Vulnerability of Firn to Hydrofracture, Part II: Greenland’s Ice Slab Regions

Hydrofracture and rapid lake drainage can transport surface meltwater to the bed of the Greenland Ice Sheet, thereby coupling surface mass balance processes and dynamic mass loss. Vertical hydrofracture is widely assumed to occur in the ablation zone, where abundant surface runoff that can fill fractures. However, in Greenland, the runoff line has expanded into the accumulation zone due to the development of ice slabs in the firn. It remains unclear whether surface runoff from these ice slab regions also drains locally to the bed. Recent observations in Northwest Greenland suggest that when meltwater penetrates ice slabs via surface fractures, it leaks off into a relict firn layer and does not initiate unstable vertical hydrofracture that propagates throughout the ice thickness. At the same time, buried supraglacial lakes have been observed to drain to the ice sheet bed this same region. Therefore, to assess the mass balance impact of ice slab expansion, it is important to understand if and when surface-to-bed hydrofracture may occur in these regions.
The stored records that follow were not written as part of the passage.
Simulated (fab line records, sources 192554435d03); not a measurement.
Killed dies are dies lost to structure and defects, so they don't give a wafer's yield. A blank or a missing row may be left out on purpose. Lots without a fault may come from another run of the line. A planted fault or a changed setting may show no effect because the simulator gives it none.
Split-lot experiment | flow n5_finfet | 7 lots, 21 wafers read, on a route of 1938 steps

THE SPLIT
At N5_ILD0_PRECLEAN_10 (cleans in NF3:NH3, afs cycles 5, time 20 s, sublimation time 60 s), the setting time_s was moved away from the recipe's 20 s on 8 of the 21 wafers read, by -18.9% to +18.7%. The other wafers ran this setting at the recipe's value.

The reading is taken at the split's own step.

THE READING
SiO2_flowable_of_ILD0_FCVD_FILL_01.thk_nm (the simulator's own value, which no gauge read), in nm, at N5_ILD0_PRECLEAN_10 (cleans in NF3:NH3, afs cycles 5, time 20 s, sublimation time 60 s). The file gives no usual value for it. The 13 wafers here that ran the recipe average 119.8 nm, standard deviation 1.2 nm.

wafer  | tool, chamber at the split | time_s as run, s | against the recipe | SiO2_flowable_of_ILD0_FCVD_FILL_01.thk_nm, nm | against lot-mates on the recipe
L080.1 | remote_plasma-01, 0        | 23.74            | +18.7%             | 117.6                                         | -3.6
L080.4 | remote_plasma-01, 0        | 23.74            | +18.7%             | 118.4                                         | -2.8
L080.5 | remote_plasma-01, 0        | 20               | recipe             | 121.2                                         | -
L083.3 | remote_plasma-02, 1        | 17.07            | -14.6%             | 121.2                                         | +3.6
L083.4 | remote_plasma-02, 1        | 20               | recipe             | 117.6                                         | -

In “Vulnerability of Firn to Hydrofracture, Part I: Poromechanical Modeling”, we developed an analytic expression for the maximum tensile effective stress within the firn layer beneath a water-filled fracture in an ice slab. Here we apply this model to Greenland’s ice slab regions. We use an ensemble of in situ and remote sensing observations to constrain the physical, mechanical, and hydraulic parameters in our model. We then run a Monte Carlo analysis to constrain the physically-plausible range of maximum tensile effective stress in the firn for two scenarios: a water-filled crevasse in an ice slab or a supraglacial lake over a fractured ice slab. Our results show that the maximum stress in the firn layer is always less than in an equivalent solid ice column, and typically remains compressive, because the imposed load is partially accommodated by a change in pore pressure. An overlying lake further stabilizes the system by increasing the lithostatic stress that acts to close the fracture. Therefore, in Greenland, the relict firn layer can be an important stabilizing factor that suppresses surface-to-bed hydrofracture under ice slabs, despite the abundance of both surface crevassing and meltwater.